UK prime minister Theresa May has revived Vote Leave’s controversial claim that Brexit will benefit the National Health Service (NHS) in a bid to sell her freshly-signed divorce deal to sceptical MPs and members of the public.
Using a press conference in Brussels to make a direct appeal to them, she said one of the benefits of her deal would be an end to “vast payments” into the European Union’s budget.
“Instead we will be able to spend taxpayers money on our priorities, like the £394m per week of extra investment into our NHS,” she promised.
Her comments have resurrected a row from the 2016 referendum at a time when she is seeking to bring both sides together behind her deal.
Pro-Brexit campaigners toured the country in a bus adorned with the slogan: “We send the EU £350 million a week. Let’s fund our NHS instead.” The figure was branded “misleading” by Britain’s statistics authority.

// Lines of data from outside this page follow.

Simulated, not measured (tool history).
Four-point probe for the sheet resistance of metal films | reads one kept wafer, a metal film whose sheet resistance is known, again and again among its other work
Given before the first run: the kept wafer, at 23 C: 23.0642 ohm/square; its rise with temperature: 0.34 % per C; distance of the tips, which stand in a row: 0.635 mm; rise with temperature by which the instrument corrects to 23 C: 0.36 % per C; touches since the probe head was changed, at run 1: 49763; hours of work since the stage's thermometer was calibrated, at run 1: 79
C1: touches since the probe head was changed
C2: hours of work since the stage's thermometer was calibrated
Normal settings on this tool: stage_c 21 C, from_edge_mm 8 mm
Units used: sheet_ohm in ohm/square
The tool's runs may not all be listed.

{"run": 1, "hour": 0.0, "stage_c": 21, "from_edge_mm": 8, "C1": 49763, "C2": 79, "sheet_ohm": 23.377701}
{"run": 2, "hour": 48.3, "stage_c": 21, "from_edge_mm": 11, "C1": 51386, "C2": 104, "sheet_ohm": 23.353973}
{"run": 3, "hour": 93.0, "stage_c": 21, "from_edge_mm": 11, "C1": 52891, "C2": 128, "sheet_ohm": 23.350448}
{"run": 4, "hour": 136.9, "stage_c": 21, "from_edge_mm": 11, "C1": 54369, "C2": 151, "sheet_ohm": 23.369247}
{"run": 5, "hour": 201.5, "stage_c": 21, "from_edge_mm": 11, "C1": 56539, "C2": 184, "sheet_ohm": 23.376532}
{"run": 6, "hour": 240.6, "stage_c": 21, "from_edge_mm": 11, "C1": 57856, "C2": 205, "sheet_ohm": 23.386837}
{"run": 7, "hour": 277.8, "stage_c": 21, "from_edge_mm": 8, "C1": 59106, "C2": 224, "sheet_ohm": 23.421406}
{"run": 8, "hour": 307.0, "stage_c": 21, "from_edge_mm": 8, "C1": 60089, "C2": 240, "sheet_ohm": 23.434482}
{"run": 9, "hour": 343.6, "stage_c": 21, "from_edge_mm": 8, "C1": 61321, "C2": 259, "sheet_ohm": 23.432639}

And French president Emmanuel Macron said on Sunday that Brexit was turning out to be “more expensive and more painful” than predicted.
“Some said it [Brexit] would not cost anything and it would actually bring about some positive financial elements for the United Kingdom,” he said. “But the cost is huge and, once again, those that said the British people would save hundreds of billions of pounds have lied.
May also came under fire from her own benches. Pro-EU Conservative and former GP Sarah Wollaston said it was “deeply shocking” that the prime minister restated the discredited NHS funding claim.
“There is no financial bonanza linked to Brexit only a massive penalty for the NHS, research, public health and social care,” she said.
May said ending free movement of people and an “end to the jurisdiction of the European Court of Justice” were the proof that her deal will truly “take back control.”
And the embattled prime minister said MPs now face a choice between “whether we move forward together into a brighter future” by backing her deal in a vote expected on December 10 or “open the door to yet more division and uncertainty” by voting it down.
“The British people don’t want to spend any more time arguing over Brexit,” she said. “They want a good deal done that fulfils the Brexit vote and allows us to come together again as a country.”
“So I will take this deal back to the House of Commons confident we have achieved the best deal available and full of optimism about the future of our country. In parliament and beyond it, I will make the case for this deal with all my heart and I look forward to that campaign.”
European leaders rallied behind May after signing off the deal within minutes on Sunday morning.
Irish prime minister Leo Varadkar said: “There isn’t a plan B. The truth is what we have here is the best deal available, for the United Kingdom and for the European Union.”
German chancellor Angela Merkel said: “We are focusing on making this a success…I believe the British prime minister Theresa May is going to do whatever is within her power to do her bit.”
And Dutch prime minister Mark Rutte said: “If anyone thinks in the United Kingdom that by voting No something better would come out of it, they are wrong.”